Search code examples
xpathvtd-xml

VTD fails to evaluate a "find all empty nodes with no attributes" xpath


I found a bug (I think) using the 2.13.4 version of vtd-xml. Well, in short I have the following snippet code:

String test = "<catalog><description></description></catalog>";
VTDGen vg = new VTDGen();
vg.setDoc(test.getBytes("UTF-8"));
vg.parse(true);
VTDNav vn = vg.getNav();
//get nodes with no childs, text and attributes
String xpath = "/catalog//*[not(child::node()) and not(child::text()) and count(@*)=0]";
AutoPilot ap = new AutoPilot(vn);
ap.selectXPath(xpath);
//block inside while is never executed
 while(ap.evalXPath()!=-1) {
   System.out.println("current node "+vn.toRawString(vn.getCurrentIndex()));
}

and this doesn't work (=do not find any node, while it should find "description" instead). The code above works if I use the self closed tag:

String test = "<catalog><description/></catalog>";

The point is every xpath evaluator works with both version of the xml. Sadly I receive the xml from an external source, so I have no power over it... Breaking the xpath I noticed that evaluating both

/catalog//*[not(child::node())]

and

/catalog//*[not(child::text())]

give false as result. As additional bit I tried something like:

String xpath = "/catalog/description/text()";
ap.selectXpath(xpath);
if(ap.evalXPath()!=-1)
   System.out.println(vn.toRawString(vn.getCurrentIndex()));

And this print empty space, so in some way VTD "thinks" the node has text, even empty but still, while I expect a no match. Any hint?


Solution

  • TL;DR

    When I faced this issue, I was left mainly with three options (see below). I went for the second option : Use XMLModifier to fix the VTDNav. At the bottom of my answser, you'll find an implementation of this option and a sample output.


    The long story ...

    I faced the same issue. Here are the main three options I first thought of (by order of difficulty) :

    1. Turn empty elements into self closed tags in the XML source.

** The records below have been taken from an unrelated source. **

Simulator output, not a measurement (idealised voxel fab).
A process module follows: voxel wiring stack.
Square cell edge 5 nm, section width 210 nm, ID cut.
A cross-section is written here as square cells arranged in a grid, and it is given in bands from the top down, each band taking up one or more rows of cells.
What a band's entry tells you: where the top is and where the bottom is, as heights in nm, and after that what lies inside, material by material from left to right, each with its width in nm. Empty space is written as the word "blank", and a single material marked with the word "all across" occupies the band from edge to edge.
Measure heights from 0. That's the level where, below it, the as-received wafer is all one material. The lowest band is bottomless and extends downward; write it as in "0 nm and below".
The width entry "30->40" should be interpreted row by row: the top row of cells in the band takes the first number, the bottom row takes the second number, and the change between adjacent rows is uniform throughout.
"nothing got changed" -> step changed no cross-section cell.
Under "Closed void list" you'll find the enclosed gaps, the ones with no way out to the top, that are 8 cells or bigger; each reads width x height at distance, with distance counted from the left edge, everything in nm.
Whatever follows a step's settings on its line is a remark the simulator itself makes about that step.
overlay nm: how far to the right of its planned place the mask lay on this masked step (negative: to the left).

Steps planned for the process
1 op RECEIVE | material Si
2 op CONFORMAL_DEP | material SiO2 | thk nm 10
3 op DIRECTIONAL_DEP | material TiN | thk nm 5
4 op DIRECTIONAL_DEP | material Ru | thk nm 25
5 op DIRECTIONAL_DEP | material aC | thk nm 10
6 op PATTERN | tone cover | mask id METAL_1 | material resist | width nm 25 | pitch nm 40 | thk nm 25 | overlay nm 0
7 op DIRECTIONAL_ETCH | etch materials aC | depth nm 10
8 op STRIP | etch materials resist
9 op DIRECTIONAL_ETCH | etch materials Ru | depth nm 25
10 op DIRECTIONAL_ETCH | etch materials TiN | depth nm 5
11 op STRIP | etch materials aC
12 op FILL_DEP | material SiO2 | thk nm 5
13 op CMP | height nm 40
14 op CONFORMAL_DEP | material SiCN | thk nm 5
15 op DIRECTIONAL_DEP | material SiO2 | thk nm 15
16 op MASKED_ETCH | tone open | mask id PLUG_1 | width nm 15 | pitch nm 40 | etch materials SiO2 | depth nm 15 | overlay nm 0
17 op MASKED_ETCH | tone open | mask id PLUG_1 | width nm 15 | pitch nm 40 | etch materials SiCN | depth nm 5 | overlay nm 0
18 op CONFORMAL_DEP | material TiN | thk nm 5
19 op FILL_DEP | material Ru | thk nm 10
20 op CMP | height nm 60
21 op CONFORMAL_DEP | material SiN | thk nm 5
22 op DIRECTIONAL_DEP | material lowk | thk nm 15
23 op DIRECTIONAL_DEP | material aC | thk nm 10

    This option isn't always possible (like in OP case). Moreover, it may be difficult to "pre-process" the xml before hand.

    2. Use XMLModifier to fix the VTDNav.

    Find the empty elements with an xpath expression, replace them with self closed tags and rebuild the VTDNav.

    2.bis Use XMLModifier#removeToken

    A lower level variant of the preceding solution would consist in looping over the tokens in VTDNav and remove unecessary tokens thanks to XMLModifier#removeToken.

    3. Patch the vtd-xml code directly.

    Taking this path may require more effort and more time. IMO, the optimized vtd-xml code isn't easy to grasp at first sight.


    Option 1 wasn't feasible in my case. I failed implementing Option 2bis. The "unecessary" tokens still remained. I didn't look at Option 3 because I didn't want to fix some (rather complex) third party code.

    I was left with Option 2. Here is an implementation:

    Code

    import java.io.ByteArrayOutputStream;
    import java.io.IOException;
    import java.nio.charset.StandardCharsets;
    import java.util.regex.Matcher;
    import java.util.regex.Pattern;
    
    import com.ximpleware.AutoPilot;
    import com.ximpleware.NavException;
    import com.ximpleware.VTDException;
    import com.ximpleware.VTDGen;
    import com.ximpleware.VTDNav;
    import com.ximpleware.XMLModifier;
    
    @Test
    public void turnEmptyElementsIntoSelfClosedTags() throws VTDException, IOException {
        // STEP 1 : Load XML into VTDNav
        // * Convert the initial xml code into a byte array
        String xml = "<root><empty-element></empty-element><self-closed/><empty-element2 foo='bar'></empty-element2></root>";
        byte[] ba = xml.getBytes(StandardCharsets.UTF_8);
    
        // * Build VTDNav and dump it to screen
        VTDGen vg = new VTDGen();
        vg.setDoc(ba);
        vg.parse(false); // Use `true' to activate namespace support
    
        VTDNav nav = vg.getNav();
        dump("BEFORE", nav);
    
    
        // STEP 2 : Prepare to fix the VTDNAv
        // * Prepare an autopilot to find empty elements
        AutoPilot ap = new AutoPilot(nav);
        ap.selectXPath("//*[count(child::node())=1][text()='']");
    
        // * Prepare a simple regex matcher to create self closed tags
        Matcher elementReducer = Pattern.compile("^<(.+)></.+>$").matcher("");
    
    
        // STEP 3 : Fix the VTDNAv
        // * Instanciate an XMLModifier on the VTDNav
        XMLModifier xm = new XMLModifier(nav);
        ByteArrayOutputStream baos = new ByteArrayOutputStream(); // baos will hold the elements to fix
        String utf8 = StandardCharsets.UTF_8.name();
    
        // * Find all empty elements and replace them
        while (ap.evalXPath() != -1) {
            nav.dumpFragment(baos);
            String emptyElementXml = baos.toString(utf8);
            String selfClosingTagXml = elementReducer.reset(emptyElementXml).replaceFirst("<$1/>");
    
            xm.remove();
            xm.insertAfterElement(selfClosingTagXml);
    
            baos.reset();
        }
    
        // * Rebuild VTDNav and dump it to screen
        nav = xm.outputAndReparse(); // You MUST call this method to save all your changes
        dump("AFTER", nav);
    }
    
    private void dump(String msg,VTDNav nav) throws NavException, IOException {
        System.out.print(msg + ":\n  ");
        nav.dumpFragment(System.out);
        System.out.print("\n\n");
    }
    

    Output

    BEFORE:
      <root><empty-element></empty-element><self-closed/><empty-element2 foo='bar'></empty-element2></root>
    
    AFTER:
      <root><empty-element/><self-closed/><empty-element2 foo='bar'/></root>